EAST COUNTY — At 19 years old, Leonardo Leal-Guerrero still doesn’t have a place to call home.
These days, however, it doesn’t bother him like it did before.
As a sophomore at Stanford University, Leal-Guerrero, for nearly the first time in his life, has consistency — a roof over his head, food to eat and adults on which he can call for help and guidance.
“I’m not alone anymore,” says Leal-Guerrero, who returned to his hometown during Stanford’s winter break. “I actually have people I can count on, if I had an emergency or if my car breaks down. It feels great; before, everything was so (inconsistent).
“Having stability now is a calming feeling,” he says. “I can focus on graduating, not on where I have to stay or how to pay rent. I’m really happy to be there (at Stanford).”
Leal-Guerrero, who arrived in Florida Dec. 13 after completing his finals, will be in the area through Jan. 5.

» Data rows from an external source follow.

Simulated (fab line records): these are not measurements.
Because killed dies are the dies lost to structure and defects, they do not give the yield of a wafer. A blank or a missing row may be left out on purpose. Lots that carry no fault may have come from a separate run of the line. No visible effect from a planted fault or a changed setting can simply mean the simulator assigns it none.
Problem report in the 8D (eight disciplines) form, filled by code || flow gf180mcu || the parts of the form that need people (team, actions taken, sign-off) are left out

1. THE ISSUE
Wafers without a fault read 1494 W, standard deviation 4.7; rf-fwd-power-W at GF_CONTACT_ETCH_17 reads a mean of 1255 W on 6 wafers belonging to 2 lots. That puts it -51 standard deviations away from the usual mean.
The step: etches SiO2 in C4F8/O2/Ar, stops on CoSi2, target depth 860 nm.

He’s staying with the cousin with whom he lived during his last year of high school, in a small duplex near State College of Florida’s Bradenton campus.
“I haven’t been here for a long time,” Leal-Guerrero says of why he came home. “My cousin invited me.”
Leal-Guerrero’s story of perseverance and fighting for the American dream captured the hearts of East County residents in April 2011, after the East County Observer published a story on his accomplishments and how he’d been offered scholarships from both Harvard and Stanford universities.
The youth had bounced from relative to relative, straying away from life with an abusive stepfather, before taking shelter in a tiny duplex with his cousin. In three years, he moved five times and attended three high schools, at one point riding two hours on a county bus to and from school. He used the long ride to study and complete homework.
Several East County residents, in fact, came forward to support Leal-Guerrero financially with his schooling.
“I still have people who help me,” Leal-Guerrero says, adding their generosity helps him pay for clothing, activities and other expenses not covered by his scholarship at Stanford. “I’m very grateful. That’s another way I’m able to survive — I’m able to stay there (at Stanford).”
After graduating from Braden River High as the valedictorian of his class and also earning an associate’s degree from the State College of Florida, Leal-Guerrero traveled to Mexico for three months to see the grandmother who raised him. Then, he turned his full attention to his new academic endeavor — Stanford.
“The difference in class is a big thing,” he says, of why he chose the school over Harvard. “Stanford is a privileged place; you do find wealthy people, but the difference isn’t as evident as at Harvard. You see more happy people (at Standford). It’s a more relaxed place. It’s a very rigorous place, too.”
Leal-Guerrero says Stanford’s 10-week courses — rather than semester-long ones — make it even more challenging academically than he had anticipated.
“I expected it to be difficult, but I didn’t know it was going to be that difficult,” he says. “My roommate’s an aeronautics major; he basically doesn’t sleep for three days in a row (because of how much work he has.) In the end, it’s worth it. We meet so many people.”
While at a movie one night, he and his friends spotted Mark Zuckerberg, founder of Facebook. They didn’t get an autograph or even say “Hello,” but Leal-Guerrero says he’s not mistaken.
“It was him,” he says. “He was pretty easy to notice.”
Leal-Guerrero also knows the son of the late Apple founder Steve Jobs, who attends Stanford.
Now in his sophomore year, he is majoring in economics.
“It’s a very useful major,” Leal-Guerrero says. “It’s applicable to many kinds of jobs. An economics major can specialize in finances or corporate law or something in that subsection. That’s one thing that interested me — the flexibility, and also how it pertains to people’s lives.”
Leal-Guerrero says he’s particularly interested in “developmental economics,” which is used to help undeveloped countries evolve into developed ones. In fact, he and his classmates are embarking on an exchange of sorts, with students at a college in Mexico. The program, which is being planned by students for the spring, will take Leal-Guerrero and about 14 other U.S. students to the Autonomous Technology Institute of Mexico to talk with education officials and politicians about Mexico’s education system and relations between the two countries.
Leal-Guerrero says he can’t wait to get started.
“That’s really exciting,” he says.
After he graduates from college, gains real-life work and business experience and saves enough money, Leal-Guerrero one day hopes to return to Mexico and start a business there to help bolster the country’s economic development.